Received-SPF: pass (google.com: best guess record for domain of linux-kernel-owner@vger.kernel.org designates 209.132.180.67 as permitted sender) client-ip=209.132.180.67;
Date:   Wed, 5 Dec 2018 08:40:52 +0100
From:   Michal Hocko <mhocko@kernel.org>
To:     David Rientjes <rientjes@google.com>
Cc:     Linus Torvalds <torvalds@linux-foundation.org>,
        Andrea Arcangeli <aarcange@redhat.com>, ying.huang@intel.com,
        s.priebe@profihost.ag, mgorman@techsingularity.net,
        Linux List Kernel Mailing <linux-kernel@vger.kernel.org>,
        alex.williamson@redhat.com, lkp@01.org, kirill@shutemov.name,
        Andrew Morton <akpm@linux-foundation.org>,
        zi.yan@cs.rutgers.edu, Vlastimil Babka <vbabka@suse.cz>
Subject: Re: [patch 0/2 for-4.20] mm, thp: fix remote access and allocation
 regressions
Message-ID: <20181205074052.GU1286@dhcp22.suse.cz>
References: <alpine.DEB.2.21.1812031545080.161134@chino.kir.corp.google.com>
 <20181204073850.GW31738@dhcp22.suse.cz>
 <alpine.DEB.2.21.1812041415270.159770@chino.kir.corp.google.com>
MIME-Version: 1.0
Content-Type: text/plain; charset=us-ascii
Content-Disposition: inline
In-Reply-To: <alpine.DEB.2.21.1812041415270.159770@chino.kir.corp.google.com>
User-Agent: Mutt/1.10.1 (2018-07-13)
Sender: linux-kernel-owner@vger.kernel.org
Precedence: bulk

On Tue 04-12-18 14:25:54, David Rientjes wrote:
> On Tue, 4 Dec 2018, Michal Hocko wrote:
> 
> > > This fixes a 13.9% of remote memory access regression and 40% remote
> > > memory allocation regression on Haswell when the local node is fragmented
> > > for hugepage sized pages and memory is being faulted with either the thp
> > > defrag setting of "always" or has been madvised with MADV_HUGEPAGE.
> > > 
> > > The usecase that initially identified this issue were binaries that mremap
> > > their .text segment to be backed by transparent hugepages on startup.
> > > They do mmap(), madvise(MADV_HUGEPAGE), memcpy(), and mremap().
> > 
> > Do you have something you can share with so that other people can play
> > and try to reproduce?
> > 
> 
> This is a single MADV_HUGEPAGE usecase, there is nothing special about it.  
> It would be the same as if you did mmap(), madvise(MADV_HUGEPAGE), and 
> faulted the memory with a fragmented local node and then measured the 
> remote access latency to the remote hugepage that occurs without setting 
> __GFP_THISNODE.  You can also measure the remote allocation latency by 
> fragmenting the entire system and then faulting.
> 
> (Remapping the text segment only involves parsing /proc/self/exe, mmap, 
> madvise, memcpy, and mremap.)

How does this reflect your real workload and regressions in it. It
certainly shows the worst case behavior where the access penalty is
prevalent while there are no other metrics which might be interesting or
even important. E.g. page table savings or the TLB pressure in general
when THP fail too eagerly.
As Anrea mentioned there are really valid cases where the remote latency
pays off.

Have you actually seen the advertised regression in the real workload
and do you have any means to simulate that workload.

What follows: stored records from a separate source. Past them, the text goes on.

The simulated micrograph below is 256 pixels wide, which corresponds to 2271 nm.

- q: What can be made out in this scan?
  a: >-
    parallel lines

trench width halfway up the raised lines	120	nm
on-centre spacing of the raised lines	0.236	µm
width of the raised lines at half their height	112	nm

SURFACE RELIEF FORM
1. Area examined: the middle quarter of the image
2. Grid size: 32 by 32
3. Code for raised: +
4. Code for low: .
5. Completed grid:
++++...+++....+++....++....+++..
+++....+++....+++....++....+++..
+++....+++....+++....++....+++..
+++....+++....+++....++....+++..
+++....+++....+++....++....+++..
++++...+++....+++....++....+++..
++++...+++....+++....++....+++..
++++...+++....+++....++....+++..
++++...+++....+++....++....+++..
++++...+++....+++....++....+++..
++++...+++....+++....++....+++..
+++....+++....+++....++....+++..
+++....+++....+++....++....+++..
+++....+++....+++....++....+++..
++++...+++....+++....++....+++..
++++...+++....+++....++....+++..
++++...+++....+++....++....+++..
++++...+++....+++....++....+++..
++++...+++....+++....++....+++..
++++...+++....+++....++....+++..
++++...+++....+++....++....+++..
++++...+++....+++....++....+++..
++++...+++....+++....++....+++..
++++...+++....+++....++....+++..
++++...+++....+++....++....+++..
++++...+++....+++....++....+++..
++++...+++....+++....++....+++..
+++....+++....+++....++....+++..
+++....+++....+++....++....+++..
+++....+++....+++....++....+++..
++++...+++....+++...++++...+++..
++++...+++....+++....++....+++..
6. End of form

> > > This requires a full revert and partial revert of commits merged during
> > > the 4.20 rc cycle.  The full revert, of ac5b2c18911f ("mm: thp: relax
> > > __GFP_THISNODE for MADV_HUGEPAGE mappings"), was anticipated to fix large
> > > amounts of swap activity on the local zone when faulting hugepages by
> > > falling back to remote memory.  This remote allocation causes the access
> > > regression and, if fragmented, the allocation regression.
> > 
> > Have you tried to measure any of the workloads Mel and Andrea have
> > pointed out during the previous review discussion? In other words what
> > is the impact on the THP success rate and allocation latencies for other
> > usecases?
> 
> It isn't a property of the workload, it's a property of the how fragmented 
> both local and remote memory is.  In Andrea's case, I believe he has 
> stated that memory compaction has failed locally and the resulting reclaim 
> activity ends up looping and causing it the thrash the local node whereas 
> 75% of remote memory is free and not fragmented.  So we have local 
> fragmentation and reclaim is very expensive to enable compaction to 
> succeed, if it ever does succeed[*], and mostly free remote memory.
> 
> If remote memory is also fragmented, Andrea's case will run into a much 
> more severe swap storm as a result of not setting __GFP_THISNODE.  The 
> premise of the entire change is that his remote memory is mostly free so 
> fallback results in a quick allocation.  For balanced nodes, that's not 
> going to be the case.  The fix to prevent the heavy reclaim activity is to 
> set __GFP_NORETRY as the page allocator suspects, which patch 2 here does.

You are not answering my question and I take it as you haven't actually
tested this in a variety of workload and base your assumptions on an
artificial worst case scenario. Please correct me if I am wrong.

-- 
Michal Hocko
SUSE Labs